I have found something to add to the long list of injustices and ruthless mistreatment that I have suffered at the hands of my parents. For a long time, I was deeply angry that I was the eldest. Whereas most teenagers yell at their parents, ‘I never asked to be born,’ I personally screamed, ‘I never asked to be born first’.

Being born first is the pits. Your siblings spend their entire childhoods being slower and stupider and more boring to play with than you, and then suddenly spring up and show you up by beating all your academic and sporting records. ‘It is well known,’ I remember telling my little sister, as she smashed my 400m record.

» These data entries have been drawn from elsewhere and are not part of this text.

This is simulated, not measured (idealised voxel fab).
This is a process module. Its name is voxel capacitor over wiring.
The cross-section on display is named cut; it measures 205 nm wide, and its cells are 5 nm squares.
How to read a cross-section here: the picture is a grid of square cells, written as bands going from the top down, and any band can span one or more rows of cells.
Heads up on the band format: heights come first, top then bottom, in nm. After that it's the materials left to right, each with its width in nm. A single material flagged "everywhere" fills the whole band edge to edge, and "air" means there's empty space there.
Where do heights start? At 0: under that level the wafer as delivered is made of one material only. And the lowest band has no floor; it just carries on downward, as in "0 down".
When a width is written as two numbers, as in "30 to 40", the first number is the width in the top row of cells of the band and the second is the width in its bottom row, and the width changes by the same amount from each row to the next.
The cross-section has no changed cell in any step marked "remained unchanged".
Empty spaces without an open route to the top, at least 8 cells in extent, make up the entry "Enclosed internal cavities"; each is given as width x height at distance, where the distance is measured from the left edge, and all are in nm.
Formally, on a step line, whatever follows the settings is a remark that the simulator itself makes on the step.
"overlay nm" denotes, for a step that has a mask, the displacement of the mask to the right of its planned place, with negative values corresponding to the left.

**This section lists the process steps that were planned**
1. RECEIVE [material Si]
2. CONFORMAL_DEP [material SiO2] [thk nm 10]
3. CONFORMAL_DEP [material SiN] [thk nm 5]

‘That it is much, much harder to set the pace than to overtake it.’ Unfortunately, despite my years of campaigning, there is still no prize for “setting a now-beaten record in more difficult circumstances”.

Being the eldest means you are always the one tasked with coming up with interesting games and then, as reward for your effort and ingenuity, admonished by your parents for being ‘the ringmaster’.

‘But if we weren’t here, who would you have to play with?’ My little sister often asked me. ‘No,’ I explained crossly. ‘You should still be here. Just I should be in the middle.’ ‘I’m in the middle,’ My little sister replied sadly. ‘Mum forgot my birthday last year.’

‘OK,’ I said thoughtfully. ‘Maybe I don’t want to be the middle child. The youngest. That’s a great gig.’

‘I’m not sure, you know,’ My little sister replied. ‘We exclude our little brother pretty consistently. Plus, you spend your entire childhood being worse than your siblings at everything, just because you’re littler.’

‘Another excellent point,’ I mused. ‘Perhaps being the eldest is the best.’ My little sister, entirely uninterested in this conversation, wandered off to make a sandwich. An hour later, I accosted her in her room. ‘I’ve got it,’ I yelled happily. ‘I need a twin.’ ‘But what if your twin was better than you? Then you wouldn’t even be able to claim your imaginary “difficult circumstances” prize.’ ‘I wasn’t finished,’ I said quickly. ‘I need a twin, who is slightly worse than me at everything. Now, let’s go ask Mum and Dad why I didn’t get one.’